Ironically, what happened to me when I was working at Boeing was they said, "Oh, we have this open position to work on ion thrusters and Boeing satellite systems." I had zero background on this thing. I’m like, "Oh, sounds really cool. I’ll go do it." That’s why I ended up doing my PhD in that topic because I started working on it for six months at Boeing, on ion engines. They saw I was working on that at Boeing, and then they had an open position for that at JPL. It’s kind of funny.

What I’m hearing is that you seem to have a real radar for noticing when something is an opportunity that will open more opportunities for you later. Is that a fair way of thinking about it?

Yeah, I don’t view it in that sense. I view it as, "Wow, that’s going to be exciting. That’s going to be fun. I’m going to grow as a person." It’s like a journey for me. The next [opportunity] related to that was electric propulsion work. I worked on the development of things like brand new engines and the Dawn Mission. That was my PhD thesis, to improve the engine and then incorporate that for Dawn. They just came and asked me, "We’re starting a degree Mars mission, and we need someone to lead the parachute development. I’m like, "Wow, I don’t know anything about parachutes. But I know aerodynamics. I know structures. I can probably do that." I’m thinking to myself like, "That’s really cool. I’m going to be involved in parachute tests. We’re going to drop out of helicopters, and we’ll be in the desert. That just sounds like so much fun."

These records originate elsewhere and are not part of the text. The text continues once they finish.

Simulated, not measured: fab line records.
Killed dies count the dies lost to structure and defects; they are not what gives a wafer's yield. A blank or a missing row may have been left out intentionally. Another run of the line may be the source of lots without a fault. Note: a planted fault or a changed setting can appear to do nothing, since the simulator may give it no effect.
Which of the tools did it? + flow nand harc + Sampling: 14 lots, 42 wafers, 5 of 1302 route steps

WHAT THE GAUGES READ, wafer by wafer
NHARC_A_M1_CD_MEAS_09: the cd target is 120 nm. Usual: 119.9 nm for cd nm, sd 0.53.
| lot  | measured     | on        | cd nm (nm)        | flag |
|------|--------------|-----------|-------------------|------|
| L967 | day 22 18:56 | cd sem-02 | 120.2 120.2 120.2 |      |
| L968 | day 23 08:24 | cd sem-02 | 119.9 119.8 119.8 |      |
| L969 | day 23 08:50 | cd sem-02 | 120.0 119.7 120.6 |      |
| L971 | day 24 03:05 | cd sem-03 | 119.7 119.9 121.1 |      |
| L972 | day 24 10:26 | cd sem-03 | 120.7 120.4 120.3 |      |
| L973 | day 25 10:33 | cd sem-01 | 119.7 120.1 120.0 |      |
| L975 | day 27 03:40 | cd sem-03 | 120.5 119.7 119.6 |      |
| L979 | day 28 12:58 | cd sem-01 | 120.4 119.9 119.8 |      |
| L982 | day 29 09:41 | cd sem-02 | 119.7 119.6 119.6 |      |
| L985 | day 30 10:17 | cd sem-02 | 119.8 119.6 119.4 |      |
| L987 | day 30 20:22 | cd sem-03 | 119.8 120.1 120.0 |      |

"I'm going to be involved in parachute tests... That just sounds like so much fun."

I would say, once you have an opportunity, there’s actually some negative thing in the sense that you become an expert in something and you just leave it, which is kind of what I did for that. Though it just seemed like the right thing to do because it seemed really cool. When was I ever going to get an opportunity to have that kind of role in a massive thing going to Mars? I just wasn’t going to, so it’s like, I have to do it. What happened is I developed this expertise in positive physics electric propulsion. Then I developed a new expertise in electric satellite systems for Mars and for Venus and for Earth entry. That’s prior to my current job.

It just makes you a better engineer basically. You just know a whole bunch of stuff about a whole bunch of stuff.

ceres photos dawn mission

Photos of Ceres from NASA's Dawn mission (NASA / JPL-Caltech / UCLA / MPS / DLR / IDA)

Have you had moments where jumping fields or moving into something you don’t know, with a slightly different background has been helpful to you?

Definitely, yeah! I started off as purely the technologist — and then I started to work as a systems engineer in designing missions from the ground up. I realized how myopic the viewpoint was of the technologist because all they could see was the thing that they were doing. They couldn’t see the bigger picture. Being able to jump around and do more high-level things or cross-disciplinary things has allowed me to be a better technologist because now I actually understand how you can better do something. It always helps you.

"Being able to jump around and do more cross-disciplinary things has allowed me to be a better technologist."

Do you have any advice for someone who might be interested in winding up in a place relatively similar to where you are?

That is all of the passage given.